1. A coating composition comprising: (a) a first acrylic polymer formed from a reaction mixture comprising: (i) an ethylenically unsaturated monomer comprising an acid group or an amine group; (ii) a reactive solvent reactive with the ethylenically unsaturated monomer (i); and (iii) a second monomer reactive with ethylenically unsaturated monomer (i); and (b) a second acrylic polymer different from the first acrylic polymer, wherein the second acrylic polymer (b) has a Mw of at least 100,000 Da.

2. The coating composition of claim 1, wherein a volatile organic content (VOC) of the coating composition is less than 50 g/L.

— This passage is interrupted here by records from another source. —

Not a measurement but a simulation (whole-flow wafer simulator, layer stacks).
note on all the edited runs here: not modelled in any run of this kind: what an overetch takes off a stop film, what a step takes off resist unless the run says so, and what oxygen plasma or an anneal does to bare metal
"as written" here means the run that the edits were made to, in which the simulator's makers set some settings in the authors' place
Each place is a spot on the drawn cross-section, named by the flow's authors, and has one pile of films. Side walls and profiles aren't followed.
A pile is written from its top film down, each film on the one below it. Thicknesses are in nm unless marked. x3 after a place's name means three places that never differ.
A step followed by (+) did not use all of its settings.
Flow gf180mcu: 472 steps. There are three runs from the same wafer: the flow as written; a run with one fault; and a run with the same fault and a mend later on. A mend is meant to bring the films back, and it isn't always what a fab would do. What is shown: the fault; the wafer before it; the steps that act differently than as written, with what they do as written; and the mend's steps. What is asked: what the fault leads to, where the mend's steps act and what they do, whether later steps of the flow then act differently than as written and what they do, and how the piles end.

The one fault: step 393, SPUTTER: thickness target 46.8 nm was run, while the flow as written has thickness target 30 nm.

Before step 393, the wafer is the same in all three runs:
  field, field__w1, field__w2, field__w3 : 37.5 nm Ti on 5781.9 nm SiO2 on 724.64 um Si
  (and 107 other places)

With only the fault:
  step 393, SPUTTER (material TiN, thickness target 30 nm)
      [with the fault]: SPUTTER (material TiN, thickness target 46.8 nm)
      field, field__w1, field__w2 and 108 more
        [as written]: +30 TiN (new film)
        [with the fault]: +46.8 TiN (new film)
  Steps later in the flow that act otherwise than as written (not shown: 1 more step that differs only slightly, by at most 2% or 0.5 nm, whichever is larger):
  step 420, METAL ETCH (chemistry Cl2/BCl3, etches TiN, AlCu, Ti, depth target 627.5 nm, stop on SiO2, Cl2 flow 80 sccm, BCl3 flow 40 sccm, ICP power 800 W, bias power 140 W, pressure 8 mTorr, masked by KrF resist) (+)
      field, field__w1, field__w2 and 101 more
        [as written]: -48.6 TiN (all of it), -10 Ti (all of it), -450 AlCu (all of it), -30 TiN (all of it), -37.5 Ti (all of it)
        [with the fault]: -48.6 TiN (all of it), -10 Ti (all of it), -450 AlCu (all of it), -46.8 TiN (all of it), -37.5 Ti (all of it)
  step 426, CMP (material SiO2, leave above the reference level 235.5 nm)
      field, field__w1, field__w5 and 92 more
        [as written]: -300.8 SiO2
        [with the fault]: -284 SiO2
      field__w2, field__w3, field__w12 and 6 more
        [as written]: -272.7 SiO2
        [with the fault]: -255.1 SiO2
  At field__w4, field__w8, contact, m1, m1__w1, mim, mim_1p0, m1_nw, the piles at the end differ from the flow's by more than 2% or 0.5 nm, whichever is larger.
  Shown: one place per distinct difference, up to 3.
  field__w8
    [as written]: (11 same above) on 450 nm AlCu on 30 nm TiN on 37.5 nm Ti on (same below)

3. The coating composition of claim 1, wherein the reactive solvent (ii) is completely consumed in an addition reaction with the ethylenically unsaturated monomer (i).

4. The coating composition of claim 1, wherein the reactive solvent (ii) is ethylenically saturated and/or comprises oxirane functionality.

5. The coating composition of claim 1, wherein the first acrylic polymer (a) has an average particle size of less than 0.5 microns.

6. The coating composition of claim 1, wherein the coating composition is essentially free of a non-reactive organic solvent.

7. The coating composition of claim 1, wherein the first acrylic polymer (a) comprises 5 to 50 percent by weight based on total solids of the first acrylic polymer (a) and the second acrylic polymer (b) in the coating composition.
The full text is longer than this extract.